Tuesday, November 15, 2016

Blog Post #3: Cooperative Learning Strategies

Cooperative learning is a learning and teaching style that contrasts greatly with the traditional direct instruction model. In direct instruction, the teacher generally does an example for the class, then with the class, and finally the students try it on their own (I do, we do, you do). In cooperative learning it's generally the students starting the problem, working it out together, with the teacher providing closure where students present ideas as well as allow opportunities to connect the ideas and add in academic vocabulary. According to my review of the research, fewer students can access the content using direct instruction and usually forget it quickly. Cooperative learning allows for opportunities for productive struggle where students feel safe to make mistakes in a safe environment, and learn from those mistakes with explanations from their peers and teacher.
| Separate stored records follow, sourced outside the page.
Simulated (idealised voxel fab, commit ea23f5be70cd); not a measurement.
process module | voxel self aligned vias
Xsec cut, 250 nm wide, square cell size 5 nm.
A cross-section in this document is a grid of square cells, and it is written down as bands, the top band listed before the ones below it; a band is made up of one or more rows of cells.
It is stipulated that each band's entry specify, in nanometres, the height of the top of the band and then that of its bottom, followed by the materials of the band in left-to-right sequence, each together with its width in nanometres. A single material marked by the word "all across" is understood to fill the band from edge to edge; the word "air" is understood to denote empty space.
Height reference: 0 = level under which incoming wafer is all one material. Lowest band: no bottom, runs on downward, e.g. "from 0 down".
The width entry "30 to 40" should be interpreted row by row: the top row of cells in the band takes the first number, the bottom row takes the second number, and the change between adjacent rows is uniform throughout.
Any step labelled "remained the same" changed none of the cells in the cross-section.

Group work takes commitment. For many teachers and myself, it is difficult at the beginning. You want to fight the urge of giving up control. This is precisely though how the students have time to try out ideas, listen to each other, and gain confidence amongst their peers and the whole class. It can and will be frustrating at times. Remember: we aren't all naturally great at group work. I had to teach my accelerated class the word "tact" after dropping my jaw at what they were saying to each other and/or how they were saying it. Students knew I was serious about talking to each other "tactfully," which is explaining or disagreeing with someone without hurting their feelings or making them feel dumb. It takes practice, and with the following suggestions of establishing study team norms and using study team support strategies, your students will improve and you will see positive results.

Each year I introduce the study team norms and reinforce them with participation quizzes (I'll expand on those later). I basically use no talking outside your team, keep the conversations on math (realistically 90% of time), asking questions not giving answers, the team is not done until everyone's done, don't work ahead, keeping desk clear of clutter, justifying your answer, asking your team before the teacher, and more. A colleague of mine, Aristotle Ou, developed the study team norms with each class. This idea was suggested to him by the Week of Inspirational Math on youcubed.org by having students finish two statements: "When working in groups I like when... and I don't like when..." The list is phenomenal with gems like "I don't like when people are off topic, give up, say the answer before you tried it, etc."

One of the most important and effective study team strategies suggested by CPM (College Preparatory Math) is the participation quiz. Basically, you put a grid on the board and/or your clipboard of the group seating arrangements. Before they start the lesson, you could highlight one of the study team norms you will be looking out for especially. Then you update the board as the lesson progresses with positive and negative quotes that are evidence of sharing ideas, critiquing ideas, and checking if teammates understand it. They love getting the instant feedback, and are not distracted by it. Sometimes they even read off the study team role cards I have at their desk a suggested question, which I am OK with.

Another strategy I've used is called red light green light. In the example linked, students worked on three situations where they had to analyze if they were proportional or not and justify with a table, a graph, and an explanation. Then a representative from their group goes up to the board, checks the answer. If they are wrong, that's a red light to stop, and discuss the mistake with their group and fix it. Then they have the green light. If they got it right the first time, green light. This sounds like a simple strategy, but students are motivated when they don't need the teacher to confirm whether they are right or not and empower students to be responsible for their own learning.

A partner and group strategy that I also like is called Rally Coach or Pairs Check. Students work on a problem in a pair. The catch is, one person is talking and explaining the problem while the other is writing and saying nothing. Then they switch roles if the writer disagrees. Then the pairs check with the pair across the table from them to see if they got the same answer. This strategy increases accountability for students that hide in a group of 4.

The final strategy I'd like to share is called Hot Potato. A group of 4 has 1 piece of paper, and each student has a different colored pencil. They then do one step of a problem, then pass the paper on to the next person, who completes a step, and so on. This strategy is effective because students actually lean in and watch what a person contributes to a step. I also can look at a paper and instantly see if everyone is contributing.

How have you gotten students to work efficiently in groups?